20June A slowing of the recent downward bias in the US Dollar was featured today. The foreign economic calendar ramps up again tonight with Chinese and European manufacturing data on deck, then UK Retail Sales. Small improvements over negative numbers last month are forecast. Any misses may recharge the US Dollar… similar to what was seen after the April FOMC meeting.
Aussie: 20June The Aussie remains inside its rising channel, bound by 1.0050 to 1.0270, that has been in place since the 01June lows at 0.9564. It also leads our inventory of Overbought markets.
We remind readers that even with the Fed move, there is recent precedent for topping action near the Fed meetings. Additionally, be aware that the recent rally, with the less than compelling volume, shows up near the 50% retracement of the early March through early June sell-off. If this plays out as a bearish rising wedge pattern, look for an additional extended move to lows that measures to near .9000.
That said, all our technicals point to higher levels from here with all four of our directional indicators positively biased.
In what is becoming bigger picture, the recent lows (0.9565 on 01June) lie in a zone that traces back to support from last November. If it the previous negative tone reinstates itself, look for a sustained move lower on stronger Volume to break this major support area and target the 0.9000 level.
Seasonal Snapshot (cash): The 5-year pattern’s upward bias extends until the end of July.
The 15&30yr patterns chop much higher until 20June, and then both fall out of bed throughout the rest of the month.
British: 20June We reshorted the British Pound today just above 1.570 with a stop above the day’s high (1.5773).
Now with the Fed “out of the way”, the Sterling’s attention can turn back to the affairs of Europe. To that end, a look at the BOE minutes shows some divide over restarting asset purchases and a “wait and see” attitude about European risks:
The U.K. Labour market was weaker than forecast in May:
The Sterling is still struggling with the declining 200-day moving average (1.5754).We see further resistance at near 1.5800, both a psychological level and support from late March through mid-April. This is also near the 50% retracement of the late April thorough late May sell-off. An additional risk here is the volume has been anemic during the June rally.
We see support from 1.5630 to 1.5635. This was support in late May, initial resistance on 6/7, and support yesterday and today.
Our directional technicals are all positively biased. Again, the last topping action, in late April occurred right near the FOMC meeting
The currency remains largely inside a rising channel. A break below rising trend line support (1.5535) that extends from the recent low (1.5267 on 01June) that forms the lower end of what may be a pennant, may kick off another large move to the downside, perhaps as low as 1.4600. We are watching our Rate of Change indicator closely.
Seasonal Snapshot (cash): The5&30yr patterns consolidate and the 15yr tracks lower until an upward bias imposes itself on 05July and lasts until 25July.
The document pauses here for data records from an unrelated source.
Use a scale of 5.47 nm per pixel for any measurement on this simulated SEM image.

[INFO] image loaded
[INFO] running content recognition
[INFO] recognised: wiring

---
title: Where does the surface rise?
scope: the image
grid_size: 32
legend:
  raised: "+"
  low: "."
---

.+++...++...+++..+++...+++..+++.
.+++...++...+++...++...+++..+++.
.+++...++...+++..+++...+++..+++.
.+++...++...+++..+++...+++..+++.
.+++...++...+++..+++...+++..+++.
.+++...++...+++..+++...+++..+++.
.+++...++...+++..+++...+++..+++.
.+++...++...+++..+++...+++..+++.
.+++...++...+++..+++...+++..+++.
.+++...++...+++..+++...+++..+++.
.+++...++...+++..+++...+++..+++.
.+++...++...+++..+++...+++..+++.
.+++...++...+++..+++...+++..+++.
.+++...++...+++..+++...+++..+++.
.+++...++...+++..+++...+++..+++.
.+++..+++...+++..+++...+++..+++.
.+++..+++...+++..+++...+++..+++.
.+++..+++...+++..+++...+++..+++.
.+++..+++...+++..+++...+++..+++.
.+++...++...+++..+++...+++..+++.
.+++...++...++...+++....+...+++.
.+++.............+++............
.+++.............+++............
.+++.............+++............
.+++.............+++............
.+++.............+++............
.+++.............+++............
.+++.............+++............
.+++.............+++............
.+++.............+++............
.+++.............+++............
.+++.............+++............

Canadian: 20June The recent rally has been put on hold with the FOMC lowering its economic growth forecasts. All of our directional indicators are still pointing to higher levels, but we caution our readers to pay attention to the chart near the last FOMC meeting, where it topped out. Also, like our other FX contracts, volume has been disappointing on this rally.
WE can also make the case for chart developing a bearish rising wedge pattern since failing to reverse higher on 5/30. We believe a move lower would project to prices near .9200. If this market breaks down after the FOMC meeting, look for an RSI shift negatively followed by a shift lower in our Rate of Change (not yet). Tomorrow morning’s Retail Sales, forecast to be modestly lower, should be watched.
Support is seen at .9700, a psychological level and the late May support before the lows were put in on 6/4. Resistance is seen at .9720, just above today's high of .9718.
Seasonal Snapshot (cash): All three patterns consolidate wildly until the end of June.
Dollar Index: 20June Today’s wide Doji Candle indicates the indecision surrounding the FOMC decision to continue its Operation Twist. A look at shorter-term charts shows us that Volume was stronger on the surge after the announcement, then receded along with the index. Action is still inside our noted developing bull flag bound by 81.25-82.40. A break out above reveals two potential outcomes:
1. The shorter-term rally from 81.025 (21May) may continue to 83.70.
2. The longer-term rally from 78.685 (30Apr) may continue to 87.70.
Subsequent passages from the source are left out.